In 2004 the U-6 reading was also around 10% when the Fed began to tighten monetary policy. By the U-6 standard, it would seem the threshold to taper asset purchases has been met.
Strong Results
Even more impressive was the decline in the number of people unemployed, dropping by 318,000 to 8.4 million from 8.7 million in July and 9.5 million in June. The significant part about this total is that the lower reading was not due to people dropping off and no longer being counted as unemployed. The not in the labor force metric had its third straight month of declines and fell by 49,000 in August to 100 million. Additionally, the employed metric rose by 509,000 to 153.1 million in August from 151.6 million in June. Overall, the labor force grew in size to 161.5 million in August, up by 190,000. All of this data shows that people looking for work in August found it, and people who were not part of the labor force came back into the job market.

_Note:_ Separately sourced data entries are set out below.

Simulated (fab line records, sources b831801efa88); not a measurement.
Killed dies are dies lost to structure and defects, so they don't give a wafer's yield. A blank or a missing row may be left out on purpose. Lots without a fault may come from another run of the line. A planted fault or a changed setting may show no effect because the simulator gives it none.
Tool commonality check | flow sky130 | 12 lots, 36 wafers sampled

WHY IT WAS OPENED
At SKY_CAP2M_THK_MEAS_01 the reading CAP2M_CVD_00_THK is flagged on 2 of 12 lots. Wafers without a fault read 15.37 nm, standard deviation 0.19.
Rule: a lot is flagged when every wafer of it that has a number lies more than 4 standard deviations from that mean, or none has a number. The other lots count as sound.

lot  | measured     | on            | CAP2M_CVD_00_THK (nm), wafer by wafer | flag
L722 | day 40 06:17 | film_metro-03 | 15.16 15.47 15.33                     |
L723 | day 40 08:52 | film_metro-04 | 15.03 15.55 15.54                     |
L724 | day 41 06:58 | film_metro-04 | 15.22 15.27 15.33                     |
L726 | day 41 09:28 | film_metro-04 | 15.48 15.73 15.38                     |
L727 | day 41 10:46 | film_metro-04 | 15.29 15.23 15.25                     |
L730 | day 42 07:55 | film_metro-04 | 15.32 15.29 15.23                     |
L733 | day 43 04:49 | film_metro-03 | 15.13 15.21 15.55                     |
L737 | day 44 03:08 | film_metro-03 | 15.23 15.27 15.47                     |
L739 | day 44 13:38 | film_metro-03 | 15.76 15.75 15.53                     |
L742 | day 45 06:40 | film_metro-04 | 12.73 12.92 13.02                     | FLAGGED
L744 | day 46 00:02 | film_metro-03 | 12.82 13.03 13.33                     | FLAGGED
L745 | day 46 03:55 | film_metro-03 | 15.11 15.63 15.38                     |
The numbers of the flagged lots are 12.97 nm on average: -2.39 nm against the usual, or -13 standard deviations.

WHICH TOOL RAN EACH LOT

Given this, it seems as if the job market is pretty robust, and while the GDP growth is moderating, it appears to be returning to its longer-term trend. That return to trend is happening faster than most people believed it would. However, the economy returning to its long-term trend is not a reason to delay the tapering process.
Now’s The Time
If anything, now is the perfect time for the Fed to taper and not to delay. The US equity market is trading at an all-time high and, for the most part, has completely ignored any risk that tighter financial conditions may bring to it. Should the Fed wait, it only provides the equity market a chance to move lower before a taper, creating a situation the Fed should try to avoid. A stock market correction is never fun, but it may be easier to navigate from a record high from a positioning standpoint.
While the economy has slowed in the third quarter and the headline job number for August missed expectations, not much has really changed from the Fed’s point of view. The economy is quite strong and no longer in need of the ultra-accommodative monetary policy.